The Paris Library meets The Flight Girls in this captivating historical novel about the sacrifice and courage necessary to live a life of honor, inspired by the first female volunteer librarians during World War I and the first women accepted into the U.S. Naval Academy.

Two women. One secret. A truth worth fighting for. 1918. Timid and shy Emmaline Balakin lives more in books than her own life. That is, until an envelope crosses her desk at the Dead Letter Office bearing a name from her past, and Emmaline decides to finally embark on an adventure of her own—as a volunteer librarian on the frontlines in France. But when a romance blooms as she secretly participates in a book club for censored books, Emmaline will need to find more courage within herself than she ever thought possible in order to survive.    

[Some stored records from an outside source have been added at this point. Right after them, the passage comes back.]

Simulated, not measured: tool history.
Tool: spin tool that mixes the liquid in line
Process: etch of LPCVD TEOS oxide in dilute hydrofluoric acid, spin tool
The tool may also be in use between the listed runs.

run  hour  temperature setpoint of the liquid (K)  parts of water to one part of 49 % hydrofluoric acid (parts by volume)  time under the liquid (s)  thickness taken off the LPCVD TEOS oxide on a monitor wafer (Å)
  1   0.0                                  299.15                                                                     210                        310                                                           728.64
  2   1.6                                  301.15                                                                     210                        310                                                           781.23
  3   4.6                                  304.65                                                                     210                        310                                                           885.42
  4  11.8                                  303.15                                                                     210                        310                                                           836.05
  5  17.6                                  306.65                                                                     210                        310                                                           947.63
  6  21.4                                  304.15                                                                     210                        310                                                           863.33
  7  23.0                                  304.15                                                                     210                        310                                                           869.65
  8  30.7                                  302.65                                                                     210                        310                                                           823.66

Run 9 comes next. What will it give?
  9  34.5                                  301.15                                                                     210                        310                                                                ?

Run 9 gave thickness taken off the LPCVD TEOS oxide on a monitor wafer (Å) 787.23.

1976 Kathleen Carre is eager to prove to herself and to her nana that she deserves her acceptance into the first coed class at the United States Naval Academy. But not everyone wants female midshipmen at the Academy, and after tragedy strikes close to home, Kathleen becomes a target. To protect herself, Kathleen must learn to trust others even as she discovers a secret that could be her undoing.

My Review:

A dual timeline story, which I always enjoy, this one combines 1918 during WWI and another in 1976, with one of the first women to be accepted into the US Naval Academy.

Emmaline Balakin has always been a shy and quiet woman. She had a sweetheart once, but it didn’t work out. Now working in the Dead Letter Office, she dares to check out a familiar name on a letter refused and returned. She knows the intended recipient is married. She never lost feelings for the sender (now a soldier) and the letter discloses where he is located.

Emmaline discovers she could qualify as a volunteer librarian on the frontlines in France. Indeed, the men spend long lonely, boring hours with nothing and books have proven to be a lifeline—in more ways than one.

Kathleen Carre has always dreamed of being in the Navy—of following in her Nana’s brave footsteps who participated in the first world war as a driver. But Nana doesn’t reciprocate the enthusiasm.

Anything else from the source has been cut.